An arbitration clause that is contained in a contract would not “exist” as a matter of law until the contract is duly stamped

The Hon’ble Supreme Court on 10 April 2019 in Garware Wall Ropes Ltd vs Coastal Marine Constructions & Engineering Ltd. (Civil Appeal No. 6361/2019) ruled that when the Supreme Court or the High Court when considers an application under Section 11(4) to 11(6) under Arbitration and Conciliation Act, 1996 (Act or Arbitration Act) and comes across an arbitration clause in an agreement or conveyance which is unstamped, it is enjoined by the provisions of the Indian Stamp Act, 1899 (Indian Stamp Act) to first impound the agreement or conveyance and see that stamp duty is paid before the agreement can be acted upon.

Thus, held that an arbitration clause that is contained in a contract would not “exist” as a matter of law until the contract is duly stamped.

Facts in brief:

The respondent filed a petition under Section 11 of the Arbitration Act. The Bombay High Court allowed the Section 11 petition and appointed an arbitrator. The appellant challenged the same in the present appeal before the Supreme Court.

Issues before the Court:

The question before the Supreme Court was the effect of an arbitration clause contained in a contract which was not stamped.

This itself involved another question – whether the judgment of the Supreme Court in SMS Tea Estates (P) Ltd. v. Chandmari Tea Co. (P) Ltd. [(2011) 14 SCC 66] was still valid or not?

  • In SMS Tea Estate, the issue before the Supreme Court was whether an application under Section 11 of the Act can be rejected on the ground that the arbitration agreement was contained in a lease deed which was not sufficiently stamped.
  • Referring to Sections 33 and 35 of the Indian Stamp Act, the Supreme Court had ruled in that case that unless the stamp duty and penalty due on the instrument is paid, the Court cannot act upon the instrument, which means it cannot act upon the arbitration agreement also which is part of the instrument.

However, Section 11(6A) was introduced in the Arbitration Act by way of 2015 amendment. Hence, the question was whether Section 11 (6A) removed the basis of this judgment, so that the stage at which the instrument is to be impounded is not by the Judge hearing the Section 11 application, but by an arbitrator who is appointed under Section 11.

Decision:

The Court held that introduction of Section 11(6A) in the Act by way of 2015 amendment does not, in any manner, deal with or get over the basis of the judgment in SMS Tea Estates v. Chandmari Tea Co. (P) Ltd. , which continues to apply even after the amendment.

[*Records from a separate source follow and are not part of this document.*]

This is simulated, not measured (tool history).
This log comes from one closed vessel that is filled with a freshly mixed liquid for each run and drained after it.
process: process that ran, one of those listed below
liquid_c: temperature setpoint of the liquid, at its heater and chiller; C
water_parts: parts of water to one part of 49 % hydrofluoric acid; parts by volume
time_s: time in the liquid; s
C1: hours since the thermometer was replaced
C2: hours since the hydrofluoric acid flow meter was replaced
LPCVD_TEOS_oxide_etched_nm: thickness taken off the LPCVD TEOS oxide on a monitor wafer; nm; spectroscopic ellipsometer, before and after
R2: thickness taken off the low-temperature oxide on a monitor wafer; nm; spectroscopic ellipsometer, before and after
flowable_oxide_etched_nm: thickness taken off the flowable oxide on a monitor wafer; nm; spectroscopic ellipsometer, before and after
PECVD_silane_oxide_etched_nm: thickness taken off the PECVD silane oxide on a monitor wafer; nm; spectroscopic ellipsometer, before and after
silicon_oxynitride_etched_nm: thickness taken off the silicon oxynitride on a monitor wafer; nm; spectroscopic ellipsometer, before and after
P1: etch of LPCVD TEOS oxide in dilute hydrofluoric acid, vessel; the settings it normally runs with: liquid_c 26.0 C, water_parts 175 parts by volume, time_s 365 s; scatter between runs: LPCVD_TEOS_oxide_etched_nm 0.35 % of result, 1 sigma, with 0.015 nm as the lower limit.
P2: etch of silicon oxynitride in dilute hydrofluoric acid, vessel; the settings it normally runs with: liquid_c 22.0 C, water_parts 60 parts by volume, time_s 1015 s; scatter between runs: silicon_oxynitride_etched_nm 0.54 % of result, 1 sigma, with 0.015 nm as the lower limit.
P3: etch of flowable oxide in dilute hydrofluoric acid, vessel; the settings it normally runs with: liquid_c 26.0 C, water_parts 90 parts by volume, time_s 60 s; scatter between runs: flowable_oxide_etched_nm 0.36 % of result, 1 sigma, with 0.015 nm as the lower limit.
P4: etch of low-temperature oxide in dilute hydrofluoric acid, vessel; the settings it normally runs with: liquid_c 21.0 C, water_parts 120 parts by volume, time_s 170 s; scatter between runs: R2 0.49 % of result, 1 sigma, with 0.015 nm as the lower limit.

The Court held that introduction of Section 11(6A) in the Act by way of 2015 amendment does not, in any manner, deal with or get over the basis of the judgment in SMS Tea Estates v. Chandmari Tea Co. (P) Ltd. , which continues to apply even after the amendment.

SMS Tea Estates has taken account of the mandatory provisions contained in the Indian Stamp Act and held them applicable to judicial authorities, which would include the Supreme Court and the High Court acting under Section 11.

A close look at Section 11(6A) would show that when the Supreme Court or the High Court considers an application under Section 11(4) to 11(6), and comes across an arbitration clause in an agreement or conveyance which is unstamped, it is enjoined by the provisions of the Indian Stamp Act to first impound the agreement or conveyance and see that stamp duty is paid before the agreement, as a whole, can be acted upon.

Further, the Court held that the judgments contained in JMD Ltd. v. Celebrity Fitness India Pvt. Ltd., 2019 SCC OnLine Del 6483, B.D Sharma v. Swastik Infra Estate Pvt. Ltd., 2018 SCC OnLine Del 13279, Sandeep Soni v. Sanjay Roy, 2018 SCC OnLine Del 11169, and N.D Developers Pvt. Ltd. v. Bharathi, 2018 SCC OnLine Kar 2938  have not declared the law correctly, and are consequently, overruled.

Further, the Court also held that the recent Bombay High Court judgment (Full bench decided on 04.04.2019 ) in Gautam Landscapes Pvt. Ltd. v. Shailesh Shah and Ors by Full Bench, has incorrectly decided on unstamped instrument.